The variable orifice 32 always interacts with the pressure compensator 16 which is connected downstream in the fluid direction; this is detailed in FIG. 3. The pressure compensator 16 is designed as a screw-in cartridge solution, and, as shown in FIG. 4, can be inserted into a valve block 58 (compare the exemplary embodiment as shown in FIG. 5). Thus, viewed in the direction of looking at FIG. 3, on the left side, there is a screw-in part 80 and on the opposite right side another screw-in part 82, the other screw-in part 82 in the housing 18 of the pressure compensator 16 also being used to set the spring pretensioning for the adjusting spring 22 since regulation is to take place exactly to a small Δp. In agreement with the basic circuit diagram as shown in FIG. 1, on the pressure compensator the individual connections are designated as E₁, E₂, A₁, and A₂. Furthermore, in the embodiment as shown in FIG. 3, at one other branch site 84 within the lines 24, 26 in the secondary branch 86, part of the pertinent partial volumetric flow is routed as the control flow ST₁, ST₂ from the inlet side E₁, E₂ of the pressure compensator 16 to the assigned end side 88 of the pressure valve spool 20. In this respect the pressure compensator spool 20 in each of its positions of travel has a fluid-tight separation between the inlet sides E₁ and E₂ to the spool end sides 88 by means of the spool ring surfaces 90 adjoining the pressure compensator housing 18. Furthermore, one identical damping orifice 92 at a time is connected to the indicated secondary branch 86. With these damping orifices 92 in the bypass, unwanted oscillations in the operation of the pressure compensator 16 can be avoided. The respective damping orifices 92 can also be implemented in the form of damping bores in the pressure compensator housing 18. It would also be possible to provide only one of the two sides of the pressure compensator 16 with damping.

As depicted in FIG. 3, the pressure compensator spool 20 is shown in its middle actuation position in which it partially overlaps the fluid outlets A₁, A₂ which lead to the hydraulic consumers V₁ and V₂. The fluid inlets E₁ and E₂ conversely are left open by the spool 20 and, by way of radial recesses 96, there is a permanent fluid connection between E₁, A₁ and E₂ with A₂, the fluid outlets A₁, A₂ respectively being choked by the pressure compensator spool 20. Depending on the position of travel of the pressure compensator spool 20, the fundamental switching possibilities for the pressure compensator 16 as shown in FIG. 1 are achieved analogously. Since this pressure compensator structure is inherently known, it will not be further detailed here.

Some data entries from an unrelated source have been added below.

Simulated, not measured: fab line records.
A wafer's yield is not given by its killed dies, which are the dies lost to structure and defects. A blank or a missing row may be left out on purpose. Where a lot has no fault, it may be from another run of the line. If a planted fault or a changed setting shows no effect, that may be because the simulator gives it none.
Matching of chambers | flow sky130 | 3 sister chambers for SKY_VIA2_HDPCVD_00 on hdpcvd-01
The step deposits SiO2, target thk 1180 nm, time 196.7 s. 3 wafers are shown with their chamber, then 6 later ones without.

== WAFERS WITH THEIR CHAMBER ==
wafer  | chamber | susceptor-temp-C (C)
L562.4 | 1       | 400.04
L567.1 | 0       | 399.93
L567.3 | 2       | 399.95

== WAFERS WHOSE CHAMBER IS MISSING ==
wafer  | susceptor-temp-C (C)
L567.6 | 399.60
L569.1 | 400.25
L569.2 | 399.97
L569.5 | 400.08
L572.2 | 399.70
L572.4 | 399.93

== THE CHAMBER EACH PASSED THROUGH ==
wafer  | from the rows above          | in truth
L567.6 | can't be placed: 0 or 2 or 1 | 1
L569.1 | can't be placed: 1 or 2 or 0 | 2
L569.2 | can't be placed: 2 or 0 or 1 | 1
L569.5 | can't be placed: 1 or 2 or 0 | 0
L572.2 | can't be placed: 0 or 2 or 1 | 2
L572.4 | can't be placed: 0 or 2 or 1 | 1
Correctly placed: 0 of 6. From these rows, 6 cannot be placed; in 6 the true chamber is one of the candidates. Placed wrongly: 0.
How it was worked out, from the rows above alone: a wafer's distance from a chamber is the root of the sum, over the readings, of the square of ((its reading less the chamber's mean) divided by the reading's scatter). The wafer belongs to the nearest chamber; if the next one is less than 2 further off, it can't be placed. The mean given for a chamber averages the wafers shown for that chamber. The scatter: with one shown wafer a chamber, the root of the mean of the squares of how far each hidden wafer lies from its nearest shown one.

The embodiment as shown in FIG. 4 has been altered compared to the other embodiment, as shown in FIG. 3, in that the damping orifices 92 are omitted. The pressure compensator spool 20 in this embodiment in each of its positions of travel also has spool ring surfaces 90 which are spaced apart from the pressure compensator housing 18. Otherwise, in terms of surface ratio, the spool ring surfaces 90 opposite one another correspond to one another for the embodiments as shown in FIGS. 3 and 4, so that in this respect for both embodiments the spool 20 is essentially symmetrical in design. In the modified embodiment as shown in FIG. 4, the fluid travels via the inlets E₁, E₂ as well as the radial recesses 96 and the respective annular gap 98 to the active spool ring surface 90.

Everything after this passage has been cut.